Beware of credit repair
This article is for informational purposes only and is not intended as credit repair.
It’s almost impossible to open your email or surf online without stumbling across ads to “repair your credit” or “fix your credit.” Generally speaking, companies that pledge instant and remarkable improvements to your credit cannot deliver on their lofty promises.
These days, with credit at a premium, families are suddenly finding that they may be rejected for credit cards, loans, and mortgages, and the temptation to pay for services to “fix” the problem on their credit report can certainly be enticing. While there are steps that consumers can take to repair bad credit, all of these steps require little to no money, just time. There’s usually no reason to pay someone to do these things for you, and no one can or should promise to improve your credit. The majority of these credit repair company offers cost significant money, and they often are unable to deliver on their grand promises.
Furthermore, these “credit repair” companies often recommend or use fraudulent and illegal methods to repairing credit. For example, some companies will send multiple credit disputes of negative (but accurate) records to the credit reporting agencies, claiming that information is incorrect, under the law that information must be verified as accurate within 30 days or should be removed from your record. Accurate, negative information should not be disputed, and this information can be added back to your record once it’s verified as accurate.
Another fraudulent method they may recommend is that you open a new social security number or employer identification number. This is also fraudulent and does not work.

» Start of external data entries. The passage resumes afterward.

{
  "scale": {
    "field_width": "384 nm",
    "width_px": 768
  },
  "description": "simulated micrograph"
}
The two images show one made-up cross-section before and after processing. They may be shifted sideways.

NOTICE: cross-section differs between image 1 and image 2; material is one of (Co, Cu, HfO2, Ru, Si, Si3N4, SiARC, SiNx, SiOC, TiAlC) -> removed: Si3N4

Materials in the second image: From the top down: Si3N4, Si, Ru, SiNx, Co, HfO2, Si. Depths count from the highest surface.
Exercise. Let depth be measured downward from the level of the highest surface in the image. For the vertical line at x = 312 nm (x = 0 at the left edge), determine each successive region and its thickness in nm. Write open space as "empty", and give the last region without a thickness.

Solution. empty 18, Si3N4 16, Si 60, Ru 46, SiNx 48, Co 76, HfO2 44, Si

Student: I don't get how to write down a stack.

The FTC website offers recommendations on how to recognize a credit repair scam. Beware companies that require money up front and recommend that you do not contact credit agencies yourself, among other things.
Keep in mind that any legal, ethical method to repairing credit can be done by you, without any fee. This includes sending a 100-word statement to the credit agencies, explaining your delinquencies, disputing any inaccurate information, and continuing to pay bills on time.